Six down, twenty-four to go.

4 Comments:

Blogger brooksba said...

I understand the fear in not picking up something one used to do because skills may be a bit dusty. Sometimes it seems easier to not do it than to be disappointed. It sucks, but it's true.

Saw the pictures on Dooce's site. Quite the training on that dog!

November 6, 2006 at 1:04:00 p.m. GMT+1  
Blogger mark drago said...

yes Udge-- much of what drives us is fear-- but, so what? You do what makes you happy, and fears come and go.

November 6, 2006 at 5:14:00 p.m. GMT+1  
Blogger CarpeDM said...

I don't know. So you've forgotten a little bit or all of it. Does that mean you can't learn again? Did you enjoy playing the violin?

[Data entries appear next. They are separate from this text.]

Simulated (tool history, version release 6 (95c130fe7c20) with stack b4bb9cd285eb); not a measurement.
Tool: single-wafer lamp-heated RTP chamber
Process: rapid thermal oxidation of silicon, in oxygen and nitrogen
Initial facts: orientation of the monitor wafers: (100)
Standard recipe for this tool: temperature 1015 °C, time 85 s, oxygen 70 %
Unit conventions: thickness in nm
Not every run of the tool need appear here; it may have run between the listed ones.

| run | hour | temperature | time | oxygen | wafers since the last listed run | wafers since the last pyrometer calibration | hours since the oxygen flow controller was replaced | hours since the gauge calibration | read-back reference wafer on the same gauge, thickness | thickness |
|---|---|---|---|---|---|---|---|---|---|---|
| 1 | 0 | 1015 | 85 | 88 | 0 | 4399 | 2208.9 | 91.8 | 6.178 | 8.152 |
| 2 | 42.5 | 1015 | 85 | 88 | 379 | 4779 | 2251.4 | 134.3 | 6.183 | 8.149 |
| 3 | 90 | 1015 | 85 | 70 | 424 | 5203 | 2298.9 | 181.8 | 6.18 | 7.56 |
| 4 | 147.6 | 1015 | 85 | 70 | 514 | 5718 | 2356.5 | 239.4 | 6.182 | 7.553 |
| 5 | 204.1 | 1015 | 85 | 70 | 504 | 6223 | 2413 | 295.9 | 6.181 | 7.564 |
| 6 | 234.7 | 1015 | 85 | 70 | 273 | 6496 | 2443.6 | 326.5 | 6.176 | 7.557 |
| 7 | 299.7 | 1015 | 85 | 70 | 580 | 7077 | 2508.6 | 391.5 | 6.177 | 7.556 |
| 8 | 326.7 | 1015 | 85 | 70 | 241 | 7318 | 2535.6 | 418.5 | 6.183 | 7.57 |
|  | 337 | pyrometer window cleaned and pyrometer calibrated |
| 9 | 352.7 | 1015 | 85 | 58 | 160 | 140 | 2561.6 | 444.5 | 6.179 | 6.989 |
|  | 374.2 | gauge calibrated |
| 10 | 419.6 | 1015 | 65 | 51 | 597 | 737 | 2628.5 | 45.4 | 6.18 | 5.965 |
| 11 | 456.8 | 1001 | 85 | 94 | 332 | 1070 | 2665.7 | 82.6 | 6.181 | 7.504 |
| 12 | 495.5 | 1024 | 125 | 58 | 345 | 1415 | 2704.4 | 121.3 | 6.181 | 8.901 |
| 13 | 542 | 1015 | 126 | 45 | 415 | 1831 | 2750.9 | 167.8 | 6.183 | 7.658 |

I understand the fear, really I do, but sometimes you have to give the fear a good kick in the teeth and just have fun.

November 6, 2006 at 7:20:00 p.m. GMT+1  
Anonymous Anonymous said...

Of all the people I know that somehow tried to follow the classical music career, none succeeded in becoming famous. Some abandoned, some ended up teaching. Quite frustrating.

Perhaps you could play for yourself, at least at the beginning of your "second season" as a violinist.